Shear, Not Coherence, Organizes chaotic response under Higher-Order Coupling

TL;DR

This study reveals that in chaotic oscillator networks, higher-order interactions influence chaos indirectly by modulating amplitude shear, not through phase coherence.

Contribution

It demonstrates that chaos in higher-order coupled oscillators is governed by effective-frequency shear, shifting focus from coherence to amplitude heterogeneity.

Findings

Higher-order coupling reconstructs existing chaos rather than creating new chaos.

Chaos is organized by amplitude shear, not phase coherence.
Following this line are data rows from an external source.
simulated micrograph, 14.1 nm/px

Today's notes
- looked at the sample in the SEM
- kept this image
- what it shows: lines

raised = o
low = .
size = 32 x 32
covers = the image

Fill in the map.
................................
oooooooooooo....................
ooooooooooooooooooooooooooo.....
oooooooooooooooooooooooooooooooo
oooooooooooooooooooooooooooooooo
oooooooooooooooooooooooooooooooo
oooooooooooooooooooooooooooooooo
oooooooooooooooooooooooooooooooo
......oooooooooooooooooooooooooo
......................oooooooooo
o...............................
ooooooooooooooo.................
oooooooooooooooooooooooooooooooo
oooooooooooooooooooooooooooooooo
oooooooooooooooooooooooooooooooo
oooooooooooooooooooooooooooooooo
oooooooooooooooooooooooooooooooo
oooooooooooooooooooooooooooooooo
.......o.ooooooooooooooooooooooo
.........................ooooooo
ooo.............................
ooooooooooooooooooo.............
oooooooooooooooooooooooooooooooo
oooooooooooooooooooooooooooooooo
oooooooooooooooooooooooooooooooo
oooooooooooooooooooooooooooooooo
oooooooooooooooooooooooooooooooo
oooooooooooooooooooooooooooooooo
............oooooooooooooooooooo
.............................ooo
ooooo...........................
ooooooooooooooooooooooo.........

Lyapunov exponents collapse onto a shear-based description.

Abstract

What dynamical quantity is actually controlled by higher-order interactions in chaotic oscillator networks remains unclear. In amplitude-active systems, chaos is often interpreted through coherence, yet coherence is not the quantity that governs instability. In this work, we study a minimal globally coupled quartet of nonisochronous Stuart-Landau oscillators with pairwise and symmetric three-body interactions. The pairwise baseline already supports a connected chaotic branch, and higher-order coupling reconstructs rather than creates this irregular dynamics. We show that chaos is organized not by phase coherence but by effective-frequency shear: higher-order coupling regulates amplitude heterogeneity, which nonisochronicity converts into shear, and shear controls how chaos is expressed under higher-order coupling. The Lyapunov response collapses onto a reduced shear-based description, revealing an indirect control pathway. These results establish that higher-order interactions control chaos only indirectly, by regulating an amplitude-shear mechanism rather than acting directly on synchrony.